British PM Keir Starmer stabs Brexit voters in the back with shocking EU deal

Photograph Provided By: Simon Dawson / No 10 Downing Street via Wikimedia commons

Keir Starmer has just delivered a devastating blow to Brexit that has fishermen and sovereignty advocates across the United Kingdom seeing red.

Britain’s Labour Prime Minister unveiled a new “reset” deal with the European Union that critics are calling nothing short of a betrayal.

And the concessions he made have left Brexit supporters absolutely stunned.

Starmer surrenders UK fishing rights for more than a decade

At a press conference alongside European Commission chief Ursula von der Leyen, Starmer claimed he was “moving on” from “Brexit battles,” insisting the deal would put Britain “back on the world stage.”

But the details of the agreement tell a far different story – one of surrender rather than strength.

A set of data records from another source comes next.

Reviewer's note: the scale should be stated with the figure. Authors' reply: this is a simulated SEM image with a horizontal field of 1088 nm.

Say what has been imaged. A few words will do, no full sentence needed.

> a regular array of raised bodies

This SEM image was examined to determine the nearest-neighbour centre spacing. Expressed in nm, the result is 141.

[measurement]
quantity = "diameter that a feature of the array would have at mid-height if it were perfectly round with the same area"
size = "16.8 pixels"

According to the Daily Mail, “Sir Keir said the agreement was a ‘win-win’ that would bring down food prices and revive exports. However, there are already massive concerns over the price the UK has paid in return for smoother trade.”

The most shocking concession? EU fishing boats will now have guaranteed access to UK waters for the next 12 years. This came after French negotiators ambushed Starmer’s team at the last minute, demanding far longer guarantees than the four years originally offered.

Conservative Party leader Kemi Badenoch pointed out that 12 years of fishing rights would be three times longer than the Government originally proposed.

“We’re becoming a rule-taker from Brussels once again,” she warned.

Brexit champion Nigel Farage didn’t mince words about what this means: “It would be the end of the fishing industry.”

Farage took to social media to express his outrage: “Labour have well and truly sold out our fishing industry, all in the name of closer ties to an ever-diminishing political union.”

The EU gets control, the UK gets the bill

The fishing rights giveaway is just the beginning of Starmer’s Brexit betrayal.

Under the deal, Britain will have to accept Brussels’ agricultural rules and make “an appropriate financial contribution” to the EU’s sanitary systems.

While UK defense firms will gain access to a €126 billion EU-wide weapons fund, British taxpayers will have to pay millions for the privilege of participating.

Perhaps most concerning for those worried about uncontrolled immigration, Starmer has signed the UK up to a “youth experience” arrangement giving millions of Europeans rights to live, study, and work in Britain for up to three years.

Nicholas Lissack, a Brexit supporter, criticized the deal on social media: “Keir Starmer has just handed Britain’s sovereignty back to Brussels. Under his ‘reset’ deal, EU fishermen gain access to UK waters for the next 12 years. It’s a staggering betrayal of our fishermen. This isn’t a reset. It is a surrender, a shameful sell-out of Brexit.”

Open borders by another name

Political commentator Darren Grimes highlighted concerns about the youth visa program: “Keir Starmer’s Brexit betrayal is complete. No cap on EU ‘youth visas,’ 80 million eligible today, 150 million if candidate states join, 12 more years of selling out our fishing waters. He’s flinging the border wide open and handing our sovereignty back to Brussels.”

While government officials insist the youth visa program would be “capped and time limited” and wouldn’t compromise efforts to crack down on immigration, critics remain deeply skeptical.

The Labour government claims the deal would see checks on lorries taking food to the continent lifted permanently – ending the so-called “sausage wars” – and supposedly boost the economy by £9 billion by 2040.

In a move to appease fishing communities devastated by the deal, ministers have announced a £360 million fund. But for many coastal towns and villages whose livelihoods depend on fishing rights, this will be seen as a mere pittance compared to the sovereignty they’ve lost.

The Brexit promise abandoned

When the British people voted to leave the European Union in 2016, regaining control of UK waters was a central promise of the campaign. Fishing communities, which had suffered for decades under EU quotas, were particularly vocal supporters of Brexit.

Now, less than a year into his premiership, Starmer has effectively handed back control of those waters to Brussels for more than a decade.

For Brexit supporters, this represents not just a policy disagreement but a fundamental betrayal of democracy itself – the will of the people being slowly but surely eroded by a Prime Minister they believe never truly believed in Brexit in the first place.

The timing of the deal couldn’t be more significant. As the UK continues to struggle with economic challenges and the Labour government faces growing criticism over its handling of various domestic issues, some see this EU “reset” as Starmer’s attempt to divert attention.

But if early reactions are any indication, this move may have backfired dramatically, uniting Brexit supporters from across the political spectrum in opposition to a deal they see as surrender disguised as cooperation.